License to Vote

We live in a great country founded on freedom and personal rights. These freedoms have been challenged and we have sent soldiers to war to protect them. Freedom is something that each of us take pride in and there is not a day that goes by that we are not exposed to freedom in one sort or another. At Chase Field it is usually the freedom of speech or freedom of expression that I’m most aware of. Fans come to the game dressed in some of the most interesting clothing. Some supports their local team allegiance while others may describe their political beliefs. There are others that you just stop and shake your head and wonder whether the person should go back to letting their mother pick their clothing. As the game starts most of the fans show great delight in expressing their views of the players, the game action, and especially the umpiring. Some of the comments are witty and funny others make you want to grab your child and cover their ears. In most cases this freedom of expression is family friendly and a great part of the game. An important aspect of maintaining these freedoms is through our right to vote.

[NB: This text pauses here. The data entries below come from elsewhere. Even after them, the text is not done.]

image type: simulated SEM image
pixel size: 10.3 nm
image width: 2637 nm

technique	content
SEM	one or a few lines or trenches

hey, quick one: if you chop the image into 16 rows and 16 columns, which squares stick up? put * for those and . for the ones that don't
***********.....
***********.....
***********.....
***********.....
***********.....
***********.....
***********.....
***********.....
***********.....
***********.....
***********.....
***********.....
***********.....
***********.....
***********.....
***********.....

Voting is as American as baseball, apple pie, and Chevrolet. Oh wait maybe we need to remove Chevrolet from that list given the current climate. Regardless, the right to vote and cast your ballot to secure the outcome is a time honored tradition. In fact in Chicago it is such an important aspect that for years people voted even after they were dead but that’s another story. In this country we vote for everything from our favorite soft drink to the next leader of our country. There is nothing we won’t vote on if given the chance.

At this time of year Major League Baseball jumps into the fray and offers an opportunity for baseball fans to get in on the election fun. I am talking of course about All-Star voting. On-line ballots opened yesterday for the 2009 All-Star Game where fans are invited to select the most deserving players to represent their respective teams and leagues in the mid-summer classic. Note I said most deserving and not favorite. For years this has been baseball’s equivalent to a beauty contest when in fact it should be a way for the fans to reward those players who are having the best seasons. I am not naïve enough to believe that fans will change and begin to evaluate the players before they vote but I would be remiss if I didn’t put in that little reminder.

The on-line ballots are now open and shortly each Major League stadium will also have printed ballots that fans can fill out while at the game. My kids usually look forward to this time and do their part to stuff the ballot box with votes for their favorite players (I know, I know, they don’t listen to me either when I tell them to vote for the most deserving athletes). I eagerly announced to the family that voting time was nearly upon us. I expected confetti and fanfare at the news but instead I was greeted with mutterings and complaints. My 11 year old son was especially vocal in his complaints vowing not to even take part this year. Not take part in voting, how could he say such a thing?

He along with my daughter and to a lesser part my wife all jumped on the anti-voting band wagon with particular complaints lodged against the Arizona Diamondbacks. This was very unlike my family and so I was curious what had caused such a response towards baseball and especially towards the beloved Diamondbacks. Much of their dissatisfaction was focused towards the DBacks and the way they ran the voting during the 2008 season. In an effort to get more people voting they implemented a promotion where they rewarded fans for filling out ballots and turning them in at the stadium. My family eager to win prizes jumped at the chance and on the first day of voting brought home literally thousands of ballots. In the first 24 hours they filled out 1,500 ballots and turned them in at Chase Field. They continued this process and over the next several home stands they posted over 5,000 ballots. The prize they were most interested in was the offer for a free Diamondbacks license plate for the car. I of course have a DBacks plate on my car but my wife does not. It has been a source of contention in our marriage for as long as these special license plates have been available. The family decided this was the best way to eliminate the license plate problem was to fill out All-Star ballots and get a plate for mom’s car.

The ballots were turned in and the proper paperwork was filled out at Chase Field that would be used to get the plate. There was only one problem; no one accepting the ballots had any idea how to fulfill the plate request that was being advertised. We were told that details were being worked out and that we would receive a voucher for a license plate shortly. Well shortly strung along throughout the voting period without an answer. After voting ended my wife contacted the Diamondbacks to find out what to do about the license plate and was told that they were working on the fulfillment and that she would be contacted. This went on for the rest of the season with my wife checking periodically and being given the same answer. The season ended as did the off-season and Spring Training. Here we are now nearly a year later and still no word as to how we could obtain the free Diamondbacks license plate that was earned last season. This has led to some frustration and disenchantment of the whole process. So while I still plan on filling out my ballot and voting for players to represent the Diamondbacks in the All-Star game I am not expecting any help from my family on this one. I don’t even want to think about what might happen if the Diamondbacks offer free license plates for filling out ballots. That’s not a freedom of expression I want to see.